1
votes

I am training and saving a XGBoost model as shown below:

XGBoost Version 0.82

Spark Version 2.4.2

Get Model (invokes train function)

def getModel(trainingData: DataFrame): PipelineModel = {
    val pipelineModel = train(trainingData)

    if (modelPathToSave != "") {
      pipelineModel.write.overwrite().save(modelPathToSave)
      println(f"Saved model to $modelPathToSave")
    }
    pipelineModel
    }

Train Model

def train(trainingData: DataFrame): PipelineModel = {
    val nh = new NullHandler()
      .setCols(hackyEncode(featureList))
      .setMethod("fill")

    val va = new VectorAssembler()
      .setInputCols(hackyDecode(nh.getCols).toArray)
      .setOutputCol(featuresCol)

    val xgb = new XGBoostClassifier()
      .setLabelCol("label")
      .setFeaturesCol("features")
      .setEta(0.3)
      .setMaxDepth(8)
      .setObjective("binary:logistic")
      .setEvalMetric("auc")  
      .setScalePosWeight(9)

    val pipeline = new Pipeline()
        .setStages(Array[PipelineStage](nh, va, xgb))

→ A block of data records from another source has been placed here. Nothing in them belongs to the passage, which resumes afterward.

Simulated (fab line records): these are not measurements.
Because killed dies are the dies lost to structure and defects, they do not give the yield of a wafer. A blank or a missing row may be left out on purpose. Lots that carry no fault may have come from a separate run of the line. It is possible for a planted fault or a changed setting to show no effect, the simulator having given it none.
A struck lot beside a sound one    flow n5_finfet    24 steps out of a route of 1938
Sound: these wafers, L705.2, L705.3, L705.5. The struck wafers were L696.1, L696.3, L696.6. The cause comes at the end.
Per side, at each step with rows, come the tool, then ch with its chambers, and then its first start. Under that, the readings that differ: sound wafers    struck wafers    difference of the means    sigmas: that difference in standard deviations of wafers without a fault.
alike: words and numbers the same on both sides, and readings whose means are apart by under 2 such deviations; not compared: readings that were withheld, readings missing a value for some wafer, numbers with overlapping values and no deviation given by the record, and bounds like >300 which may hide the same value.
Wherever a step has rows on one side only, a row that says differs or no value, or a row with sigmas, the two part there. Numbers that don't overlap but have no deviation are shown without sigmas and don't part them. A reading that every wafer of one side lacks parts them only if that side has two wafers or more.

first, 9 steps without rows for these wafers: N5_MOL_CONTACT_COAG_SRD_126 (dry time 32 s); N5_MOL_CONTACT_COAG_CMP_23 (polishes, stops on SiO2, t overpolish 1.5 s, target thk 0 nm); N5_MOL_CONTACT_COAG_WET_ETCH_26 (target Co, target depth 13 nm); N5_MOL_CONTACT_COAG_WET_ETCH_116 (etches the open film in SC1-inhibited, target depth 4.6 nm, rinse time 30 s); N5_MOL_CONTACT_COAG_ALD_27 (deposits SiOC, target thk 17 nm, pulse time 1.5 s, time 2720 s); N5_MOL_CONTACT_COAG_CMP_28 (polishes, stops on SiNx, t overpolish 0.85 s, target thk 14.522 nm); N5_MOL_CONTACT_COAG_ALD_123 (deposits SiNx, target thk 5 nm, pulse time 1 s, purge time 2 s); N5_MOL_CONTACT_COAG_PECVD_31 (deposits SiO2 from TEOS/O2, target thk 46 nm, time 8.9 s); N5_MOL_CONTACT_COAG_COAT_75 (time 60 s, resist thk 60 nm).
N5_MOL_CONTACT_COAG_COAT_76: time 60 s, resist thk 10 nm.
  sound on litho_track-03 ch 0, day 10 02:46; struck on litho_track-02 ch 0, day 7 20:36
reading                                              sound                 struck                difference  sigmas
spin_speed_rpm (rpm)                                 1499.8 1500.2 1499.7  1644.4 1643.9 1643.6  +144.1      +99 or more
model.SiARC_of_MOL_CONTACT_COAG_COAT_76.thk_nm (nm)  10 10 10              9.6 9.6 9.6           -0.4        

    pipeline.fit(trainingData)
}

However i got this error:

Exception in thread "main" java.lang.NoSuchMethodError: shaded.json4s.jackson.JsonMethods$.parse(Lshaded/json4s/JsonInput;Z)Lshaded/json4s/JsonAST$JValue;
    at ml.dmlc.xgboost4j.scala.spark.params.DefaultXGBoostParamsWriter$$anonfun$1$$anonfun$3.apply(DefaultXGBoostParamsWriter.scala:73)
    at ml.dmlc.xgboost4j.scala.spark.params.DefaultXGBoostParamsWriter$$anonfun$1$$anonfun$3.apply(DefaultXGBoostParamsWriter.scala:71)

Despite having json4s in my build.sbt file.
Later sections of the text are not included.